If you’re the HTTP-header-sniffing-type, you’ll see the Wordnik API version + build number in the response, which can help you know what you’re calling. Lots of folks have asked for this, and we’re happy to deliver it.

And last but not least, we’ve launched a new developer site. Please check out http://developer.wordnik.com for code libraries, an application showcase, support information and … drumroll… an interactive API shell. You can call the API and see raw XML/JSON against our server without having to stick a breakpoint in your code, add a println or nag your hacker buddy with wireshark. The developer site shows you live data from the API and lets you try out different parameters quickly and efficiently.

Thank you again for all your feedback and support! The communication lines are open so please feel free to reach out with any questions or further suggestions about the API.

The Wordnik Development Team

Have some software on us

Today Wordnik is at MongoSV, a conference held by MongoDB creator 10gen in Silicon Valley. We’re presenting tools and tricks for managing a large deployment of MongoDB. In addition, we’re releasing our home-grown MongoDB admin tools to the wild.
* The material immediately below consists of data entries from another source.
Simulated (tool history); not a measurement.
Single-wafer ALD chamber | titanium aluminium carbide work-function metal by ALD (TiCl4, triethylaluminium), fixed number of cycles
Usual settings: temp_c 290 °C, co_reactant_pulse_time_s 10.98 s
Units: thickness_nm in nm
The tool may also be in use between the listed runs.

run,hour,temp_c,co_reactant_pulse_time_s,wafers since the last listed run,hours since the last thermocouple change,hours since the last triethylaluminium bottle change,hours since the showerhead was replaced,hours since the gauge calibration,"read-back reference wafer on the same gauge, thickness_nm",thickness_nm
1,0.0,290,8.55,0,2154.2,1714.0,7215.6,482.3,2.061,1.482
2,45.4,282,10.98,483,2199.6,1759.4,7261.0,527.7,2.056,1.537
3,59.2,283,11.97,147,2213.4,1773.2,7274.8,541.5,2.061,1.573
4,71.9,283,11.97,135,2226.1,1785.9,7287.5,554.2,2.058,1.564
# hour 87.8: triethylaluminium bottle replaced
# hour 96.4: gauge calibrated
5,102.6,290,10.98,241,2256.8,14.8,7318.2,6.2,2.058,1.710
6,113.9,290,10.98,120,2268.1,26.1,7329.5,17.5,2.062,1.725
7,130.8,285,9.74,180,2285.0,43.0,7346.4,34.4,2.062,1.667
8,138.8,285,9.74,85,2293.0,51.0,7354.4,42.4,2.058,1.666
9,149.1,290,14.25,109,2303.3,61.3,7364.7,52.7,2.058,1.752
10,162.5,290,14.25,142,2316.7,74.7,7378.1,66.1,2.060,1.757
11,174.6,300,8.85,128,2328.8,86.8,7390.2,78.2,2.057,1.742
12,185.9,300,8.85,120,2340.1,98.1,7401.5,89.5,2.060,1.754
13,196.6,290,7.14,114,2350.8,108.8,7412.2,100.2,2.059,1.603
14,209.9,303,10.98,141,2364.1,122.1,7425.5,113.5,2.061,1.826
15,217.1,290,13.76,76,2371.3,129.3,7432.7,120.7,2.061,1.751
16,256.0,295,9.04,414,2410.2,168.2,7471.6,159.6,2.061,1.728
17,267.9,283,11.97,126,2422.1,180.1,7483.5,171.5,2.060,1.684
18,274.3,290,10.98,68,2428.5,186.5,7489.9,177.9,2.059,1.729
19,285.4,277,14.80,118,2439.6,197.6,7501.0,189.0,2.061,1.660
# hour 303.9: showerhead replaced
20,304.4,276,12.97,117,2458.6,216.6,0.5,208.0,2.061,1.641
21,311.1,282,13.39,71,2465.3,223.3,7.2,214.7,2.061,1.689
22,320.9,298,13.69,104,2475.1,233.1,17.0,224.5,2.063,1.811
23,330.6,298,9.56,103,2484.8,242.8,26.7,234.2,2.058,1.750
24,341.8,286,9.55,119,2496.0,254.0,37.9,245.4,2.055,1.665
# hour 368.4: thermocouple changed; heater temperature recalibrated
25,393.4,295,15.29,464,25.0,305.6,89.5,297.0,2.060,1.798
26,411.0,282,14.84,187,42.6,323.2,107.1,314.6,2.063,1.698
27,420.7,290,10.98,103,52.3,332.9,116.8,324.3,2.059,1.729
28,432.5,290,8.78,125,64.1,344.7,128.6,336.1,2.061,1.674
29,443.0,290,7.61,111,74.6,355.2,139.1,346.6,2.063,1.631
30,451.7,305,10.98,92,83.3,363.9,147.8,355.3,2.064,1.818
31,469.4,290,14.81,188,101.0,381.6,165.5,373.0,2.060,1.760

We’ve shared lots of information on how we use MongoDB in some blog posts and back at MongoSF in April. MongoDB plays an invaluable role in Wordnik’s application stack. It’s becoming the clear leader in the non-relational database world, and has enabled us to bring more to our users faster. Wordnik is now serving 10 million API requests per day, so performance is paramount. (You can sign up for Wordnik’s free API and see for yourself.)

We’ve had an excellent experience switching to MongoDB (you can read how we did it here). Managing it takes less effort than our previous MySQL deployment, allowing us to add both features and content quickly. So to help other folks out there manage their MongoDB deployment we’re announcing Wordnik OSS Tools, a suite for managing MongoDB deployments, including tools for incremental backup, restoring from backups, and more.

And if you didn’t make it to the conference, check out our slide deck: Keeping the Lights on with MongoDB.

As always, questions and feedback welcome.

12 Months with MongoDB

Happy Monday everyone!

As previously blogged, Wordnik is a heavy user of 10gen’s MongoDB. One year ago today we started the investigation to find an alternative to MySQL to store, find, and retrieve our corpus data. After months of experimentation in the non-relational landscape (and running a scary number of nightly builds), we settled on MongoDB. To mark the one-year anniversary of what ended up being a great move for Wordnik, I’ll describe a summary of how the migration has worked out for us.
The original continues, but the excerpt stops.